Debugging Prometheus on OpenShift the Hard Way

Posted on Feb 13, 2023 (updated Mar 7, 2023)

OpenShift comes with powerful monitoring stack but in recent versions of OpenShift RedHat has progressively removed the ability to access the web interfaces of built-in Prometheus and Grafana instances (the OpenShift documentation refers to these as third party monitoring components). Instead, the “Observe” view that comes with OpenShift’s Web Console should be used for this purpose.

While RedHat is putting a lot of development into replicating all the features in their UI, sometimes it’s really useful – or even necessary – to have access to “real” Prometheus web interface. For example, it greatly helped me troubleshooting why metrics from some ServiceMonitor objects were not picked up.

The following sections show how we can still access Prometheus' web interface (in case for OpenShift / OKD 4.11).

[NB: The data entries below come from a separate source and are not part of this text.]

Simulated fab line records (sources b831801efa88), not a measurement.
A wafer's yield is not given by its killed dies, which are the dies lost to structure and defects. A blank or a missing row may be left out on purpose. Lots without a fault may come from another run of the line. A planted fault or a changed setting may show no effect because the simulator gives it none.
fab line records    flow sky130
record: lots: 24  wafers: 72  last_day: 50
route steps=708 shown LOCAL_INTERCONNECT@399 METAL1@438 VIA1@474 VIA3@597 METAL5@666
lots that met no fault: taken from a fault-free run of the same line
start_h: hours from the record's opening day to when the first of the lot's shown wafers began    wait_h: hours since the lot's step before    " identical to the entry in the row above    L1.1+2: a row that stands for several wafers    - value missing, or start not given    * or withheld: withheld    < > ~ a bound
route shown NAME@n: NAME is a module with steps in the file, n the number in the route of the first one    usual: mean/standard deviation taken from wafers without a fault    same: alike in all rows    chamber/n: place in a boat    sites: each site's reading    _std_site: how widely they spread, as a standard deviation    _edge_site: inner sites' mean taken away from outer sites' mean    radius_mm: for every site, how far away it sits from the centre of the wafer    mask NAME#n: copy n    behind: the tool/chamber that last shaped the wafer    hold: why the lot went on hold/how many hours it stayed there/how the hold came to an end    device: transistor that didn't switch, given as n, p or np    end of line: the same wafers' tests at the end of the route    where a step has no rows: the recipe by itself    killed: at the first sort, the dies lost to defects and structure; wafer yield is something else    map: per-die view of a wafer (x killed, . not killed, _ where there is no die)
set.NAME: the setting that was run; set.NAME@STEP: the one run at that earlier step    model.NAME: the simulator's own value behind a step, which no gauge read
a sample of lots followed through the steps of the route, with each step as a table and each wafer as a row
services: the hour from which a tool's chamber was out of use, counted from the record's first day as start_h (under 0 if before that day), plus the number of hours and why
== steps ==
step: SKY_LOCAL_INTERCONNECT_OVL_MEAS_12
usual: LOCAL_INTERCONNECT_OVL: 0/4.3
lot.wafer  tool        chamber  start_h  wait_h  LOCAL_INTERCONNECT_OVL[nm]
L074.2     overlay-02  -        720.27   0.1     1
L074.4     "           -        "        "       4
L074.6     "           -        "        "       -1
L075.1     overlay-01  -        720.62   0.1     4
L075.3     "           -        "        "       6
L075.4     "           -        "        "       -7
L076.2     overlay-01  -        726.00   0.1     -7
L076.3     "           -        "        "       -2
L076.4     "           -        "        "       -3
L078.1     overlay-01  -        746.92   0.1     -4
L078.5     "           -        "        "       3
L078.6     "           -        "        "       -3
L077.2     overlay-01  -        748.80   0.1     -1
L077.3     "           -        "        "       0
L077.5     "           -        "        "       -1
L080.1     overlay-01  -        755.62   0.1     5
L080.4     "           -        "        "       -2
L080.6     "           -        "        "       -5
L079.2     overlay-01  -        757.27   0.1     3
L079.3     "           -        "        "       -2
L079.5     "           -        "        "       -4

# Checking the configuration

The first useful step for debugging is checking the final Prometheus configuration. The Prometheus operator compiles this configuration from a whole range of different sources (PrometheusRules, ServiceMonitors, Namespace labels etc.), so we should check that this complex process was executed as expected:

1
2
3
4
5
6
7
# for platform monitoring:
oc -n openshift-monitoring exec -it prometheus-k8s-0 -- \
   cat /etc/prometheus/config_out/prometheus.env.yaml

# for user-workload monitoring:
oc -n openshift-user-workload-monitoring exec -it prometheus-user-workload-0 -- \
   cat /etc/prometheus/config_out/prometheus.env.yaml

The output might be very long and confusing, but in the end this reflects the raw YAML configuration fed to the Prometheus server.

# Accessing the Web UI

If you look closely at the Prometheus pod, you will notice that it does not just have 1 container but at total of 6! Basically, Prometheus is only listening on localhost (making it inaccessible from outside the pod) and only particular features and routes are exposed with various RBAC proxies. Check the output of oc -n openshift-monitoring describe sts/prometheus-k8s for all the details.

This means we can not just connect to the Prometheus pod, but instead we first need to make Prometheus server endpoint available externally. However, if we change the spec of the Prometheus StatefulSet, the Prometheus operator will soon revert this change again.

We can avoid this by problem by setting a temporary port forwarding solution:

1
2
3
4
5
6
7
# for platform monitoring:
oc -n openshift-monitoring exec pod/prometheus-k8s-0 -- \
   socat tcp-l:5050,fork,reuseaddr tcp:127.0.0.1:9090 &

# for user-workload monitoring:
oc -n openshift-user-workload-monitoring exec pod/prometheus-user-workload-0 -- \
   socat tcp-l:5050,fork,reuseaddr tcp:127.0.0.1:9090 &

This command will forward connections received at 0.0.0.0:5050 to 127.0.0.1:9090 - which is the port the (unauthenticated) Prometheus web interface is listening on.

Then we need to connect to port 5050 in the pod from our local machine, for which we can use regular kubectl / oc port forwarding:

1
2
3
4
5
# for platform monitoring:
oc port-forward -n openshift-monitoring pod/prometheus-k8s-0 5050:5050

# for user-workload monitoring:
oc port-forward -n openshift-user-workload-monitoring pod/prometheus-user-workload-0 5050:5050

Et voilà: http://localhost:5050/graph

Happy debugging!